Let \(a,b,c >0\) be positive real numbers with \(abc \leq 1\). Prove that \[\frac{a}{c} + \frac{b}{a} + \frac{c}{b} \geq a+b+c.\]
From IMO 1999. Let \(n\geq 2\) be an integer. Determine the least possible constant \(C\) such that the inequality \[\sum_{1\leq i<j\leq n} x_ix_j(x_i^2 + x_j^2) \leq C(\sum_{1\leq i\leq n}x_i)^4\] holds for all non-negative real numbers \(x_i\). For this constant \(C\) find out when the equality holds.
Proposed by USA for IMO 1993. For positive real numbers \(a,b,c,d\) prove that \[\frac{a}{b+2c+3d} + \frac{b}{c+2d+3a} + \frac{c}{d+2a+3b} + \frac{d}{a+2b+3c} \geq \frac{2}{3}.\]
Prove the \(AM-GM\) inequality for positive real numbers \(a_1\), \(a_2\), ..., \(a_n\): \[\frac{a_1+a_2+...+a_n}{n}\geq \sqrt[n]{a_1a_2...a_n}.\]

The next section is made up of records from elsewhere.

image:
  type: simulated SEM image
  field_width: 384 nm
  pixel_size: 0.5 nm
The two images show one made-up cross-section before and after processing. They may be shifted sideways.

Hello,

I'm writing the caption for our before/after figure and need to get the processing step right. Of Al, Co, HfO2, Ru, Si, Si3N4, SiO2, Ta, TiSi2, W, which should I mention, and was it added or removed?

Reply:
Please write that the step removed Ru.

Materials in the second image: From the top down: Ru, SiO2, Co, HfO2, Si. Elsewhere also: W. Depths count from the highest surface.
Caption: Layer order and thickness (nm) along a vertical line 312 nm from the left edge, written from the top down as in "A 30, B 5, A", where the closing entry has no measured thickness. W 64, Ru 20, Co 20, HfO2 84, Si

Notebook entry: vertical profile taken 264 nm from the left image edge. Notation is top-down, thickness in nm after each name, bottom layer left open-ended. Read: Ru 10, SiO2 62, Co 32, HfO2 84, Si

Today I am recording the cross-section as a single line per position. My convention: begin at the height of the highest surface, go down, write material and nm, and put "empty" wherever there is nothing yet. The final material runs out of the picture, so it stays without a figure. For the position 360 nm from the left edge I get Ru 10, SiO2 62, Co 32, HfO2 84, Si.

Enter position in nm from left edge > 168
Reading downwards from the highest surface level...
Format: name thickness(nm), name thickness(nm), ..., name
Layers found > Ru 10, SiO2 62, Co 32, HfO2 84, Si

Due to Paul Erdős. Each of the positive integers \(a_1\), \(a_2\), ..., \(a_n\) is less than \(1951\). The least common multiple of any two of these integers is greater than \(1951\). Prove that \[\frac{1}{a_1} + ... + \frac{1}{a_n} < 1+ \frac{n}{1951}.\]
Show that if \(1+2+\dots+n = \frac{n(n+1)}{2}\), then \(1+2+\dots+(n+1) = \frac{(n+1)((n+1)+1)}{2}\).
Show that \(1+2+\dots+n = \frac{n(n+1)}{2}\) for every natural number \(n\).
Show that if \(1+2^1+2^2+\dots+2^{10} = 2^{11} - 1\), then \(1+2^1+2^2+\dots+2^{11} = 2^{12} - 1\).
Show that \(1+2^1+2^2+\dots+2^n = 2^{n+1} - 1\) for every natural number \(n\).
What is wrong with the following proof that “all rulers have the same length" using induction?
Base case: suppose that we have one ruler, then clearly it clearly has the same length as itself.
Assume that any \(n\) rulers have the same length for the induction hypothesis. If we have \(n+1\) rulers, the first \(n\) ruler have the same length by the induction hypothesis, and the last \(n\) rulers have the same length also by induction hypothesis. The last ruler has the same length as the middle \(n-1\) rulers, so it also has the same length as the first ruler. This means all \(n+1\) rulers have the same length.
By the principle of mathematical induction, all rulers have the same length.